8 mins

From Volunteer to Sponsor of Birmingham Design Festival

Date 27.05.2022

Where it all began… 

I first heard about Birmingham Design Festival whilst I was at Birmingham City University in 2018, during my third year studying a BA in Visual Communications. It was the first Birmingham Design Festival that year and looked impressive. We were encouraged to get involved as a way of networking and looking for opportunities within the industry. 

There were a few mini events at the University by the team behind the festival, with one including a call-out looking for volunteers. I signed up and worked at the festival in the Graphic District as a point of contact, ushering people into the venues, showing them seats, and looking after the speakers.  

We didn’t really watch many of the talks that year, but I did get a sneak peak of a gaming design talk: Darren Wall’s “Gamers Don’t Read” at the Birmingham & Midland Institute. It was different to what I’d experienced previously and was really fun to hear the background of the speaker and how he got to where he is now. The talk left a lasting impression and I was hooked on design talks from that day forward. 

Our final design project for that year was an app concept for the Design Festival ticketing system. In fact, the festival ended up inspiring a lot of my university projects, and we decided on that concept because of what we’d experienced there. We spoke to the organisers and there was a need for an app, they liked the concept of integrated ticketing and venues, and so we mocked up the concept.  

That could have been that, but I’d be back again before I knew it. 

Looking ahead to a future in design…

Fast forward one year later and it was the second year of the festival, and my third and final year at university. My attitude was different now. It was my 21st birthday, I had my Degree Show exhibiting my work, and both the end-of-university awards and the Birmingham Design Festival were happening at the same time.  

I remember standing in the Degree Show, looking around, and thinking, “This is it… University’s over.” To celebrate, I went to one of the big evening talks and it blew me away.  

Gavin Strange from Aardman spoke at the Millenium Point’s iMax Theatre that night. The way he spoke was energetic, funny, and how he brought his design life into his personal life and his personal life into his design life really inspired me. 

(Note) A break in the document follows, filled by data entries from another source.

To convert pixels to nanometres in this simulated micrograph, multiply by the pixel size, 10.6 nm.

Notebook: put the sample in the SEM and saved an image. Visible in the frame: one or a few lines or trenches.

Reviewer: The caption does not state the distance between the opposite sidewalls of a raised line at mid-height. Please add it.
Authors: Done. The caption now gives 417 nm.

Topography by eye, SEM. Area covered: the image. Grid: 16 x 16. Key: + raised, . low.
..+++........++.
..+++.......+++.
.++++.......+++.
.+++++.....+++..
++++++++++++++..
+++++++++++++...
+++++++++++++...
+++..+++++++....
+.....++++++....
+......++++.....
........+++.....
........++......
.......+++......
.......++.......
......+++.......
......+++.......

To this day I remember the quote: “I want to do all the things that excite me because… why not?” 

The design festival felt bigger and better this year, taking all the learnings of the first and applying it to the second. I also had a feeling from the first festival that there was a bigger move to web, social media… overall more digital-focused design. This influenced my interest in digital design, leading to my dissertation topic: 

How do brands use Instagram to connect with their audiences? 

Becoming a designer at a digital marketing agency…

This passion for digital played a big part in joining Brew after graduating in 2019.  

I was working in a bar in Bourneville when I saw a job ad for a digital agency in Birmingham. I remembered thinking that connects so much of what I did in my third year – my portfolio with a digital skew, my dissertation, my volunteering at Birmingham Design Festival, my passion for digital… It felt like it was meant to be, and ultimately led to me landing a job as a designer at Brew.  

Since joining the agency, I haven’t looked back, working on a variety of projects with a focus on digital, including web design projects and social media design for high-profile pub and restaurant brands.  

I recently earned a promotion and we’ve also moved into the STEAMhouse building, part of Birmingham City University, so it feels like I’ve gone full circle and still ended up where I’m meant to be. Now, all the great talks of the Birmingham Design Festival are on my doorstep and I’m a professional in the industry, rather than the student I was before. 

I’ve got access to the big, ticketed events on Thursday night and Friday night, and on Friday morning I’ll be attending “Typography for the People” with Elliot J Stocks from Google Fonts. If you didn’t know, designers love fonts. It’s kind of our thing. 

Full circle: From volunteer to sponsor of Birmingham Design Festival!

Brew decided to sponsor last year’s virtual Birmingham Design Festival and are once again sponsoring this year’s festival. To say I work for a company that sponsors Birmingham Design Festival and to have our logo at the bottom of their promos makes me really proud.  

I’ve also been told that my story and relationship with the festival is a reason why Brew decided to sponsor the event… so I’m really happy to have played a part in this. It’s great for the festival, great for the agency, great for me… and future design recruits at Brew. 

The design festival always falls on the same week as my birthday. Some people go on a night out or for a fancy meal… For me, a design talk at Birmingham Design Festival is the perfect present… followed by a few beers, of course. This is Brew, right?